Back Porting C++20 Coroutines to C++14 -- A Tutorial
This post gives another perspective on the C++20 coroutines by presenting a small library that emulates them using C++14 and a couple macros to aid readability. For example, the following two functions g20(), g14() both implement the same coroutine functionality. While the C++20 version is clearly a bit simpler, both are functionally equivalent and sufficiently readable. Next, we will unpack what the ‘‘coroutine transformation’’ is and how it can [partially] be implemented without specialized compiler support.

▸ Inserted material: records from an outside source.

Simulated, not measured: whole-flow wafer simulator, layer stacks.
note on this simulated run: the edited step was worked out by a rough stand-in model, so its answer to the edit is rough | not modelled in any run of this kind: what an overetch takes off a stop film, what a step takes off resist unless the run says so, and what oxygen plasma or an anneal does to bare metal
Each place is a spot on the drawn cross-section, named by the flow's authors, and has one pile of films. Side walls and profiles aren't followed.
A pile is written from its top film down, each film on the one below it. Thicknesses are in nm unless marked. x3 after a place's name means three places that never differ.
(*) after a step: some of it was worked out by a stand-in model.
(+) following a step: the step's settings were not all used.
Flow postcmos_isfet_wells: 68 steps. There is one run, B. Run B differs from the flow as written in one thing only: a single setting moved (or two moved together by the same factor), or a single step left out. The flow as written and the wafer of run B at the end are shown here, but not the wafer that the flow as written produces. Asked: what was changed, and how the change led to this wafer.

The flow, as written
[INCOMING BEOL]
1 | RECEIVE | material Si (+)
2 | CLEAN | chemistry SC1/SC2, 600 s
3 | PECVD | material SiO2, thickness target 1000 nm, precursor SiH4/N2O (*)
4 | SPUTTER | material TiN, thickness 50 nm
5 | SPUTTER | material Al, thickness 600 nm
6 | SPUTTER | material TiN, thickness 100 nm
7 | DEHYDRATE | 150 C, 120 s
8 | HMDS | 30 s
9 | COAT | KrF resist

my_future<int> h(); // C++20 version my_future<int> g20() { int i = co_await h(); if (i == 42) i = 0; co_return i; } // C++14 version my_future<int> g14() { // Specify the return type and lambda capture and local variables. CO_BEGIN(my_future<int>, i = int{}); // assign the result of h() to i CO_AWAIT(i, h()); if (i == 42) i = 0; CO_RETURN(i); CO_END(); }
Due to certain limitations of macros, etc., all local variables that span a CO_XXXX macro must be “lambda captured” in the CO_BEGIN macro. We will discuss this more below but CO_BEGIN must be passed the return type followed by the body of a lambda capture as if the rest of the code is in a lambda that can not have local variables. For example, CO_END(my_future<int>, i = int{}); loosely gets translated into
[i = int{}] ()->my_future<int> { //<body-of-the-coroutine> }
This likely gives the reader a hint at how we will port C++20 coroutines back to C++14.
Coroutine Usage
First, let us review some basic coroutine functionality. If the reader is familiar with coroutines feel free to skip to the next section. Coroutines can be thought of as a stateful function that can “pause” its execution and then be resumed later by the caller or someone else.
co_await
There are a couple of situations where a coroutine might be paused, or “suspend” in coroutine terminology. The most common is when the coroutine executes a co_await call of some awaitable (e.g. some other coroutine) and the result is not ready yet. For example, in the functions above we call co_await h(). The function h() returns a my_future<int> which implements the interface of an “awaitable” with value type int. This interface allows the compiler to auto generate some code that determines if the underlying value is ready now or if the current coroutine should suspend while we wait for h() to complete.
To make the example a bit more concrete, h() could be fetching a value from some server on the internet which is slow. While we wait, we want to pause this coroutine and allow the caller to go do something else. Once h() finishes, our coroutine can be resumed either by h(), by some other thread or we can be notified in some way and manually resume the coroutine. The how/when/who resumes the coroutine can be customized by our return type my_future<int> and what we are co_awaiting on.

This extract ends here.